Yesterday, The Big E went over the results of the State Fair poll on the Anti-Family Amendment as it pertains to the task ahead.
Today, I will use the same poll to point out the uncertain nature of the outcome of that task and why organizing will be the key to winning.
First, though, the results of the poll, conducted by the Minnesota House of Representatives, one more time.
“Should the state constitution be amended to define marriage as “only a union of one man and one woman?” This question will be on the November 2012 ballot.”
What you see is that unlike with normal polls, this poll has no margin of error (but it has insignificant digits!). That’s because it’s actually not a poll at all, it’s a straw poll.
There are two key differentiating factors between the State Fair poll and a poll from, say, Gallup; the nature of the sample and weighting.
At the State Fair anybody can just walk up and take the poll. In a traditional survey every effort is made to get as random a sample as possible. And by random I mean everyone who makes up the sample frame should theoretically have as equal a chance of being a respondent as anyone else.
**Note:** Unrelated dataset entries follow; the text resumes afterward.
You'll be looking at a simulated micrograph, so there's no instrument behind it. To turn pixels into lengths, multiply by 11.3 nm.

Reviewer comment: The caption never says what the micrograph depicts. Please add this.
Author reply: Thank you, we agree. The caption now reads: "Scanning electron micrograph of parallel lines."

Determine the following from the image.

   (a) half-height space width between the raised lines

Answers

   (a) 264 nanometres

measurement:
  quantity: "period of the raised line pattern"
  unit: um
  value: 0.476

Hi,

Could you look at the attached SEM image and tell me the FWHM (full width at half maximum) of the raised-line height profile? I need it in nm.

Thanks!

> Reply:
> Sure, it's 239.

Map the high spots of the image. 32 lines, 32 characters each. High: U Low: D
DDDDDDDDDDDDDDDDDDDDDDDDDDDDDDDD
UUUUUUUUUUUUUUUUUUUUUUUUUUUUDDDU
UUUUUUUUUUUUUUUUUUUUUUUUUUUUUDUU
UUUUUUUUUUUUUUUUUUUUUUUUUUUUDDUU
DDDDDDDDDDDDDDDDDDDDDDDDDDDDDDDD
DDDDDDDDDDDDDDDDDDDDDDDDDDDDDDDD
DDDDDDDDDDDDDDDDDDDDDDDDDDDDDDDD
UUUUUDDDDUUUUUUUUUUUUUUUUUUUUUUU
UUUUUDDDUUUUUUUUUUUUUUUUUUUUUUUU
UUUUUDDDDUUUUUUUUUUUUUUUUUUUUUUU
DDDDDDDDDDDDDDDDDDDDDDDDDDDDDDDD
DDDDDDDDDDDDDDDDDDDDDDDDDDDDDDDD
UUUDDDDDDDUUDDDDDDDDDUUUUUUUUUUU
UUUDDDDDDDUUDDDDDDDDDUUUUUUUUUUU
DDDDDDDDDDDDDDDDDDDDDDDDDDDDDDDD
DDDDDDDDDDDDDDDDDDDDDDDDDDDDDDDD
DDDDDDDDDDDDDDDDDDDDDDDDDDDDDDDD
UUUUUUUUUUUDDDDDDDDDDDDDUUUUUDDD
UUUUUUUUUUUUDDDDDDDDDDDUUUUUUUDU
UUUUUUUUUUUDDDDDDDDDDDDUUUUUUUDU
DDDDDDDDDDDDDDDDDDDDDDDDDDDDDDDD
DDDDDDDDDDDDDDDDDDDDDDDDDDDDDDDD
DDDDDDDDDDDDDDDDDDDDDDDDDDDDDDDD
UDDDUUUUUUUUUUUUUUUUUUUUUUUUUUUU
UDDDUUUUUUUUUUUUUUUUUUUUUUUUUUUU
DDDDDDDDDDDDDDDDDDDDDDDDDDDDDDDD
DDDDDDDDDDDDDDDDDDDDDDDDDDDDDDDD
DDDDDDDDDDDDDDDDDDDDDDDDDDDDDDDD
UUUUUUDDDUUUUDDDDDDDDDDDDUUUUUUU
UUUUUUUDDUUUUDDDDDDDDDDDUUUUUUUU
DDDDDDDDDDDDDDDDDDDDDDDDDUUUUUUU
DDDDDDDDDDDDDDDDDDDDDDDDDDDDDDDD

Additionally, even though you go to every effort to get as random a sample as possible, the final result is often a little different from the actual demographics of the sample frame. To alleviate this, pollsters will weight their samples based on immutable characteristics like age, gender and race. The State Fair poll doesn’t do any of these things.
So, the State Fair (straw) poll violates two of the most fundamental aspects of traditional public opinion polling, but just because it’s a completely unscientific survey doesn’t mean we can’t do a little bit of analysis right?
Let’s take a look at another question from the State Fair survey:
“Should voters be required to show a current, government-issued picture ID before casting their ballot?”
Undecided/No Opinion 2.8%
Now let’s look at similar questions from the last time SurveyUSA polled the state back in May:
KSTP (SurveyUSA) (5/25):
“If an amendment to the Minnesota Constitution were on the ballot, that defines marriage as between one man and one woman, would you vote…”
For the amendment 51
Against the amendment 40
Not vote on the measure 8
Not sure 2
“If an amendment to the Minnesota Constitution were on the ballot, that requires voters to present a photo ID at the polls, would you vote…”
For the amendment 76
Against the amendment 18
Not vote on the measure 4
Not sure 1
In the SurveyUSA poll the marriage amendment was at +11 and voter ID was at +58(!), a 47 point spread. In the state fair poll they were at -37 and +5, a 42 point spread.
That’s pretty close, meaning Minnesotan’s opinions on both issues likely haven’t changed much at all since May and if the State Fair poll would have done some simple weighting based on; age, gender and race they could have produced a poll with some really valuable results.
But as it is the most we can glean from it is that things probably haven’t changed much and that means it’s really close and will likely remain so until election day.
In the introduction to this post I said that I would:
point out the uncertain nature of the outcome of that task and why organizing will be the key to winning.
Well, I did the first part above, so this part relates to that second, more important bit.
What is clear from the results of the State Fair poll is that people against the amendment came out in droves to vote against it. As E-dog pointed out in his post, both sides tried to whip votes and one side simply trounced the other.
That is how we will win on this issue in November, by organizing better then they do.